A former friend once accused me of having an unsophisticated palate. It’s not the reason we’re no longer friends — that’s a whole other story — but her comment never left me. Not because it was hurtful but because, according to certain standards, it was true.
Using similar criteria, I suppose I’m guilty of a lack of sophistication in quite a few areas. I never developed a high appreciation for art, music or poetry. At least not the sort that would be considered valuable or cultured. And telling the difference between an authentic Louis XVI armoire and a decent knockoff is something I couldn’t do if you held a gun to my head. Same thing goes for designer clothes.
While I admire folks who educate themselves in these matters, I’ve never had the desire to devote my own energies to such things. I suppose it would be nice to possess that sort of knowledge but, to be honest, I pretty much hate the learning process. I’d just as soon magically know stuff…like through osmosis. That might be because my attention deficit makes it so challenging to digest information, or it could just be that my lazy nature lends itself more easily to that which requires little effort. Regardless, the whole osmosis thing hasn’t worked, so I tend to consider myself a bit of a simpleton, and I’ve spent the majority of my life worrying about being harshly judged by others. I’m not exactly a cretin – I mean, I’m intelligent enough to walk to my mailbox without stopping to ask for directions – but my depth of edification leaves a lot to be desired. Knowing I don’t necessarily measure up when it comes to being refined has always left me feeling insignificant and out of touch.
That doesn’t mean I’ve kept myself hidden away in the shadows. The majority of my jobs actually required that I be front and center, and I somehow managed to choreograph my way through working with the public without coming across as the village idiot. I even had someone once compliment me on my ability to finesse. It was a nice thing to say, but I knew what she really meant was I was rather adept at the art of BS. And she wasn’t wrong. Dealing with individuals from all walks of life requires a certain level of savoir faire and, for whatever reason, that seemed to come naturally to me. Still does most of the time. As an introvert, maintaining that persona can be tiring, but it’s doable. Even so, the back of my mind never lost that pesky notion that suggested I was somehow less than.
I’ll never forget a coworker’s surprise when he found out my highest level of education was a high school diploma. When he said I didn’t sound like someone who hadn’t gone to college, my snarky comeback was, “So, in other words, you’re saying I talk good?” He turned red, tried to eat his words and we both had a good laugh. But it served as a reminder to me that people might think something was missing in my general makeup because my horizons hadn’t been particularly broadened.

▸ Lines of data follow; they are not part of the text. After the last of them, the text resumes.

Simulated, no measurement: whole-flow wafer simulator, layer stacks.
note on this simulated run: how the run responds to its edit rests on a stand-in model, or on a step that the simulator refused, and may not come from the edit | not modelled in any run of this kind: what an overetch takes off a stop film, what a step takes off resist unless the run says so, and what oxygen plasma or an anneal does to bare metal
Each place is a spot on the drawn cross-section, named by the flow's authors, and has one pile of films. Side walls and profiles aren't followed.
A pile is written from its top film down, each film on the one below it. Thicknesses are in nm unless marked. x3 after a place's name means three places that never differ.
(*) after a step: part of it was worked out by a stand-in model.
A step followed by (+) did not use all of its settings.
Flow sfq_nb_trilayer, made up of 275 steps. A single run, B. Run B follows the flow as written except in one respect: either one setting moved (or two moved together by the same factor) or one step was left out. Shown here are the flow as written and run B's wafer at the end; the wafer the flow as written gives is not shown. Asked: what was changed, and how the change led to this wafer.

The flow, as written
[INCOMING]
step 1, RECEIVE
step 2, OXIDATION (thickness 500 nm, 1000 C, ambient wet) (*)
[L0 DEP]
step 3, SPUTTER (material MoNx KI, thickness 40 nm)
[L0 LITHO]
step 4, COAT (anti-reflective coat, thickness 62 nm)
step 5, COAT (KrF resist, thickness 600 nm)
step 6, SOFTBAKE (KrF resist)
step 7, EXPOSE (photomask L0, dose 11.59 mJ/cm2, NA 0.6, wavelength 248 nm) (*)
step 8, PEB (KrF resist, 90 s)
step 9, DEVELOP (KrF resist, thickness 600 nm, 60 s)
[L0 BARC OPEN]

I’ve had a lot of come to Jesus talks with myself over the years, and the most recent have involved letting go of thoughts that do me more harm than good. Like thinking I’m not worthy because I was never schooled in haute cuisine, upscale fashion or fine arts. My comfort zone has always been more in the neighborhood of Kool-Aid wine, blue jeans and classic rock. (70’s…not 80’s. I do have standards.) When it comes to a posh lifestyle, it’s just not my thing. A higher price tag doesn’t necessarily dictate worth to me. I simply like what I like. If it’s pleasing to my eyes, ears or palate, it doesn’t matter what value someone else might place on it. My idea of the finer things in life are experiences that speak to me on more of a gut level than an intellectual one.
It’s been a long time coming, but I’ve finally stopped dwelling on the fact that I will never be a connoisseur of anything. There are probably those who think I missed out on the greater gifts in life by not pursuing further education – formal or otherwise – but, when it comes to what’s truly important to me, there’s nothing lacking in my little world. I hold no envy toward those who enjoy sipping fine wine on their snazzy yachts, and they don’t need to pity me for savoring a local sweet red while swaying in my creaky old porch swing. It’s actually quite fulfilling. Shoot, sometimes I even get a little fancy, raise the bar, and throw in a couple of cheese sticks.
What can I say? Happy is as happy does.